When measurement is enabled (i.e., `--result-directory` has been specified), 17 metrics are captured for each step:
* variances between gradients
  * _sampled_ for the variance between the sampled, correct gradients
  * _honest_ for the variance between the correct gradients as received by the server,
    which can be different than _sampled_ when momentum is computed at the workers
  * _attack_ for the variance between the adversarial gradients (usually 0 since the Byzantine workers usually send the same gradient)
* average norms of gradients
  * _sampled_ for the average norm of the sampled, correct gradients (and after optional clipping)
  * _honest_ for the average norm of the correct gradients as received by the server,
    which can be different than _sampled_ when momentum is computed at the workers
  * _attack_ for the average norm of the adversarial gradients
  * _defense_ for the norm of the gradient computed by the GAR
* maximum coordinates of average gradients
  * ditto as for average norms (i.e.: _sampled_, _honest_, _attack_, _defense_)
* cosine angles between average gradients (for each of the 6 possible pairs)
  * _sampled-honest_, _sampled-attack_, _sampled-defense_
  * _honest-attack_, _honest-defense_
  * _attack-defense_

and 5 additional metrics:
* cumulative (until the current step) number of training points collectively consumed by the correct workers
* average loss observed by the correct worker
* _l<sub>2</sub>_-norm of the parameters from the initial parameters
* cosine angle between the average of the sampled, clipped, correct gradients and the one of the previous step
* the _composite curvature_ (i.e. the quantity _s<sub>t</sub>_ in the paper) using `--nb-for-study-past` past gradients for computation

The result directory will contain:
* the output metrics for each step formatted in mere CSV, with a header starting with character "#"
* human-readable and machine-readable (JSON) information on the run made
* standard and error outputs of `attack.py`

`study.py` can help process these result directories.
This tool can compute additional metrics (e.g., for which steps the theoretical requirements on the variance-norm ratio was satisfied),
and plot graphs.

### Usage

See `reproduce.py` for relevant uses of `attack.py`, and `study.py` (which is to be used as a library).

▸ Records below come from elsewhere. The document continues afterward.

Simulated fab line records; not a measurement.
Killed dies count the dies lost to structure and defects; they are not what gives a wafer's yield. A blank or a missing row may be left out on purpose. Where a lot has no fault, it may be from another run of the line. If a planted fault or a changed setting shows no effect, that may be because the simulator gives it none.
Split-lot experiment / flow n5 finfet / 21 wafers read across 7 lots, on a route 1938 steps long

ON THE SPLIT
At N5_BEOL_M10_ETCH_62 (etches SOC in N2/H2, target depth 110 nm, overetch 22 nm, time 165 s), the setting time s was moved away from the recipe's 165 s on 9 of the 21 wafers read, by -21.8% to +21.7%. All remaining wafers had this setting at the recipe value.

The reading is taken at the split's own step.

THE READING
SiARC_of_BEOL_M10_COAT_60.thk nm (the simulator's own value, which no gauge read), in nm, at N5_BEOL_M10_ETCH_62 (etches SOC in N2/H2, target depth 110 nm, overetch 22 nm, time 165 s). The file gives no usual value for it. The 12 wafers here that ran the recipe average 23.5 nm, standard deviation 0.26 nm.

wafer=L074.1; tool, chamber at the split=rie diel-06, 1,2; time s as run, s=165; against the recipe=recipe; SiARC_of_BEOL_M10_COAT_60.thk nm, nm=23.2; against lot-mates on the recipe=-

Otherwise the command-line help (`python3 attack.py --help`) can get you a glimpse of how to use the tool.

For setup testing purpose, just run `python3 attack.py`.
The standard output will contain information on the running defaults.

### Extensibility

It should be easy to add new GARs.
In directory `aggregators`:
* copy-paste `template.py` with a new name
* fill in the `aggregate`, `check` and (optionally) the `upper_bound` functions;\
  the interface of these functions is specified in the docstring of `__init__.py`
* use your new GAR with the `--gar` command-line argument of `attack.py`;\
  arbitrary, additional keyword-arguments can be passed with `--gar-args`

It should be easy to add new attacks.
In directory `attacks`:
* copy-paste `template.py` with a new name
* fill in the `attack` and `check` functions;\
  the interface of these functions is specified in the docstring of `__init__.py`
* use your new attack with the `--attack` command-line argument of `attack.py`;\
  arbitrary, additional keyword-arguments can be passed with `--attack-args`